House GOP Won’t Extend Farm Bill

With Republicans badly split over farm subsidies and cutting food stamps, House GOP leaders yesterday decided to drop plans to extend the current farm program for one year and instead will press for immediate help for drought-stricken livestock producers.

WASHINGTON (AP) — With Republicans badly split over farm subsidies and cutting food stamps, House GOP leaders Tuesday decided to drop plans to extend the current farm program for one year and instead will press for immediate help for drought-stricken livestock producers.

The decision comes as Republicans feel pressure to do something for drought-hit farmers and ranchers before Congress begins its summer recess.

The party remains stymied by internal divisions between conservatives and farm-state lawmakers on how to proceed with a broader renewal of farm subsidies and the food stamp program.

Republicans initially had announced plans to extend for one year the current farm and food programs, which expire on Sept. 30. But GOP leaders pulled that measure from Wednesday's floor schedule amid continued resistance from many conservatives and after Democrats announced opposition to the measure.

Earlier this month, the House Agriculture Committee approved a new five-year farm bill that would eliminate much-criticized direct payments, under which farmers are paid even when they don't plant a crop, to be replaced with new price and revenue support programs. The Senate passed companion legislation in June.

"My priority remains to get a five-year farm bill on the books and put those policies in place, but the most pressing business before us is to provide disaster assistance to those producers impacted by the drought conditions who are currently exposed," House Agriculture Committee Chairman Frank Lucas, R-Okla., said. "The House is expected to consider a disaster assistance package on Thursday and I encourage my colleagues to support it."

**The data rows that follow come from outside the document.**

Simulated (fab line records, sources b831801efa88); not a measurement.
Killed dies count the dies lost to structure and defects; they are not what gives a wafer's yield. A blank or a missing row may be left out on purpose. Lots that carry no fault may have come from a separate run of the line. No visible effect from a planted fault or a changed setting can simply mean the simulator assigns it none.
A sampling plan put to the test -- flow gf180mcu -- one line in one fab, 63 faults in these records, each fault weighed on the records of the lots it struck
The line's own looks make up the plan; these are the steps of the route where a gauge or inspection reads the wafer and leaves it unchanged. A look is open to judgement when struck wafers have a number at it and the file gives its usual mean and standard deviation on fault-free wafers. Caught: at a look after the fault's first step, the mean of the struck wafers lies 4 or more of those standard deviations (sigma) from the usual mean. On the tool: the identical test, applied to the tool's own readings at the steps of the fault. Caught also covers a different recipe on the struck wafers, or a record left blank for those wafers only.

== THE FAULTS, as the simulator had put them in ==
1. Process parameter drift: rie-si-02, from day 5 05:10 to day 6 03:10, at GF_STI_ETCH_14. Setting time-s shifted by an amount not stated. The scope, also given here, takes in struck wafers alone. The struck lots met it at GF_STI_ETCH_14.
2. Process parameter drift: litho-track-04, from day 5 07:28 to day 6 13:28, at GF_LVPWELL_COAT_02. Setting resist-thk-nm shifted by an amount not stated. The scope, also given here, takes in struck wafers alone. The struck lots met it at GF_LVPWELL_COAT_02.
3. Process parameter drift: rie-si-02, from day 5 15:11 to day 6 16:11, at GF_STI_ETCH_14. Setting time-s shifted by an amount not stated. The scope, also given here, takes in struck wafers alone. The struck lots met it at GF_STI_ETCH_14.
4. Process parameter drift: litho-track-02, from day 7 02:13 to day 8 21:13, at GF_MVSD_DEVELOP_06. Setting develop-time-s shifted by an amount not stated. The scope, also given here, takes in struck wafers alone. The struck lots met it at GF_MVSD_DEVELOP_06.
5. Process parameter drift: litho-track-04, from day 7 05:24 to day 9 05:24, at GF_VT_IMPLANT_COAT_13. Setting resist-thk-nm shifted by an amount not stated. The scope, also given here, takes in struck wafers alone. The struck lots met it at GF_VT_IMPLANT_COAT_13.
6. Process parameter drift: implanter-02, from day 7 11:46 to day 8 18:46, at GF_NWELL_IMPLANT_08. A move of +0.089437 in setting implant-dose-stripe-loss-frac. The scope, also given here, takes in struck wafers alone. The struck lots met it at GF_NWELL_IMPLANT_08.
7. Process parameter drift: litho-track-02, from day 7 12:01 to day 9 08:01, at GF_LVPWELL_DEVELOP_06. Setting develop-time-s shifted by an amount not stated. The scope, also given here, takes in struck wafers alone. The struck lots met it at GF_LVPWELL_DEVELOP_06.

Minnesota Rep. Collin Peterson, the senior Democrat on the Agriculture Committee, opposes the one-year extension, saying it would doom the chances of a five-year farm bill that would make significant changes to much-maligned farm subsidies. He's undecided on the latest gambit.

Instead, GOP aides said, the House will take up a much smaller measure aimed at dealing with this summer's drought, the worst in about a half-century. The aides required anonymity because rank and file Republicans had not been briefed on the plans.

Many conservative Republicans were unhappy with the prospect of voting for farm subsidies and were also unhappy with simply renewing the food stamp program, which has grown rapidly in recent years.

The existing farm program offers drought protection to most farmers this summer through crop insurance.

The new disaster relief would revive programs that were part of the 2008 farm bill but which expired last year. In particular they affect cattle, pork and other livestock producers who generally do not participate in the federally subsidized insurance programs that will partially shield corn, soybean and other crop producers from drought damage. Growers of some specialty crops like cherries and nursery plants also stand to win relief.

Details were to be released Tuesday night, but earlier estimates put the package's cost at over $600 million.

Republicans plan to bring the measure to the floor under expedited procedures that require a two-thirds vote for passage. But top Peterson, who's support is crucial, said he's undecided whether he'll vote for the measure and was not pleased at cuts to conservation programs.

"I'm not wild about that," Peterson told reporters. "I'm going to withhold judgment until I see what they've got."

House Republican leaders have been reluctant to bring the new five-year farm bill to the floor because of concerns it could go down to an embarrassing defeat. Some GOP conservatives object to the high cost — nearly $100 billion a year, with 80 percent of that going to the food stamp program that now helps feed some 46 million people — while some Democrats oppose the bill because it would cut about $1.6 billion a year from food stamps.

But farm groups, as well as the Obama administration, have been pressing the House to act, citing the crisis over the drought as reason to put new farm policy into place as soon as possible. The House and Senate farm bills also restore the expired disaster relief programs.